1. I don't announce the release any more. I let fans tell me when the book is available. They often know before I do. Having them tell me - on social media - means they're also telling all their friends at the same time.

2. I actually do send an email out to my list around the second or third day. They signed up to be notified and I try to let them be the first people I tell. I just don't tell all of them at once, hoping to spread the sales out over a few days. It's not like I have a big list. I keep it trimmed down to under 2000 addresses but spreading those out can make the difference between a long, steady climb in sales and a crash ending spike.

3. I post to my blog. Eventually. Frequently that's earlier than I'd like but I only update my blog once a month and I tend to release near the end of a month so I capitalize on Kindle Unlimited (which is a different conversation).

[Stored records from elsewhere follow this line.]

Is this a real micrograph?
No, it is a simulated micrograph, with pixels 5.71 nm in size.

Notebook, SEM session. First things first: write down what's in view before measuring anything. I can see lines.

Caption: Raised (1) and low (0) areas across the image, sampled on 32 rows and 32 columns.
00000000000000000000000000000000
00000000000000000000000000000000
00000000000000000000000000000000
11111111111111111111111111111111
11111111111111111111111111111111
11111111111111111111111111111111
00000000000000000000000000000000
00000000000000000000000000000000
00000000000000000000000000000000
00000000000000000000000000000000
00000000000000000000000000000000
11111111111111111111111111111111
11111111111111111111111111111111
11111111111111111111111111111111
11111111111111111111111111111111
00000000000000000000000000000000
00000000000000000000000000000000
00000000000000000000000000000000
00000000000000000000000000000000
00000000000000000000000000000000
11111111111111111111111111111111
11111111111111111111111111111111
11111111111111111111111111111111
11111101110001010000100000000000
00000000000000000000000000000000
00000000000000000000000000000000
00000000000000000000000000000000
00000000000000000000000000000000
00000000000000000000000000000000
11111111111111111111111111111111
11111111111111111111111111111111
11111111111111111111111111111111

4. Back in the day, I used to make one tweet with a link to the book. Just one. Not one a day. Not one that's repeated three times to hit all the major time zones. One. Ever.

My goal is to stay in the top 1000 on Amazon for a month. After that, gravity - and algorithms - take a toll on the heartiest of fliers. Doing that generally gets me about 5000 sales and over a million page-read on KU.

But I'm established. I spent years building my audience and growing my fanbase. What about somebody just starting out?

The rocket ride is the same should you choose to light the fuse. You might climb very high very fast. The crash will hurt just as much.

Soft launch pays dividends for those who are just starting out. Since you can't depend on your fans yet, getting the word out is where you need allies to help you. Joining a like minded group of authors who can help you is probably the single most important thing a new author can do. I have a mantra for that, too:

The fastest way to get an audience is
borrow one.

Who do you ask? How do you do that?

I've written about allies and how to find them before. There's nothing fancy or complicated about it. Compared to blog tours, swag planning, and review chasing, it's pretty low key and not as time consuming. It leaves a lot more time for what matters - writing the next book - but often feels uncomfortable to new authors who'd rather do something - even if it's not very effective - than to  trust the soft launch to do its magic.

Generating early buzz with beta readers pays dividends as long as your beta-to-release time is short (a few days or a week). The issue there is my third mantra for today:

You can't get fans
for a book you haven't released.

Whether or not you ride the rocket, here's hoping your next release brings the results you want.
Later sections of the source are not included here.